You’ve been dating a new person for two weeks, and they seem amazing. Unlike your last few relationships, they actually text back immediately…with five more follow-up texts asking you all about your day. (Swoon.) They’ve actually planned romantic dates for the two of you every weekend for the rest of the month. They even sent a huge bunch of balloons to your office, just to say they were thinking about you.
Sounds too good to be true, right? That’s because it probably is. If you’re getting a lot of grand pronouncements from your partner very early on in your relationship, they could be “love bombing” you. And while it might seem harmless, love bombing is a sneaky manipulative tool that narcissists can use to control you.
What Exactly Is Love Bombing?
There’s a honeymoon phase in most relationships. You know the one: You can’t stop calling and thinking about one another, you start dreaming about a future together and while you’re usually really cynical, you find yourself writing poetry for the first time in your life. But love bombing is a bit different—mostly because it’s one-sided and feels a little cringey. “It’s flowers delivered at work with hearts dotting the i’s in your name,” says counselor and professor Suzanne Degges-White, Ph.D. “It’s texts that increase in frequency as they increase in romantic fervor. It’s surprise appearances designed to manipulate you into spending more time with the bomber—and, not coincidentally, less time with others, or on your own.” If you’re caught off-guard by the sudden onslaught of romantic gestures, chances are, you’re being love bombed.

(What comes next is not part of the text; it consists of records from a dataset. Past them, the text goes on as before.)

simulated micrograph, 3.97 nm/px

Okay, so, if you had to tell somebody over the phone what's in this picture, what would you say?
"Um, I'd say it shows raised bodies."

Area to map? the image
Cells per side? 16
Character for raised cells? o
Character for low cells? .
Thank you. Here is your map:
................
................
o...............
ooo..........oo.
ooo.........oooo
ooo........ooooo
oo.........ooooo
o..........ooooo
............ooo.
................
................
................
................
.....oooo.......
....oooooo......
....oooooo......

Why Is Love Bombing So Harmful?
So she has a huge crush. She really cares about you, and you haven’t quite caught up yet. What’s so bad about that? Because it isn’t a legitimate feeling of love she’s having; it’s a tactic she is using to manipulate and ultimately gain power over you.
In the textbook What Is Psychology?: Social Psychology, Hal Belch identifies love bombing as a tactic that cult leaders use: “To attract potential members, cultists use a variety of self-esteem building techniques collectively known as ‘Love Bombing,’ in which they shower recruits with continual love and praise.” It’s also a well-known strategy that sex traffickers use to gain control, according to the book Gangs and Girls.
Love bombing is so effective because it creates the illusion that the love bomber is being vulnerable with you. This, in turn, causes you to open up to them more than you usually would feel comfortable doing, leaving the door wide open to be manipulated and controlled.
In the digital age, love bombing has also become an easy tool for people with narcissistic personality disorder, a mental illness that manifests as an intense preoccupation with a person’s own power and prestige, to gain power in a relationship. A study in Discovery found that love bombing has become especially prevalent among millennial narcissists through texting. A narcissist could even be love bombing many victims at the same time.
How Can I Tell if It’s True Love or a Love Bomb?
In a healthy relationship, communication is key. “When a relationship moves too fast—or one partner tries to push it too forcefully—it’s essential that you call your partner on it and let him or her know how you feel,” says Degges-White. “If he or she is willing to listen and dial it back a notch, there may be reason to give them, and the relationship, more time to develop.”
If it’s a love bomb, your attempts to slow things down might be met with more manipulation. If your partner bristles at the idea of taking a step back, makes excuses or tries to brush off your feelings, you are being love bombed. Time to abandon ship and head back to the safer shores of Bumble and Hinge. (You know, relatively.)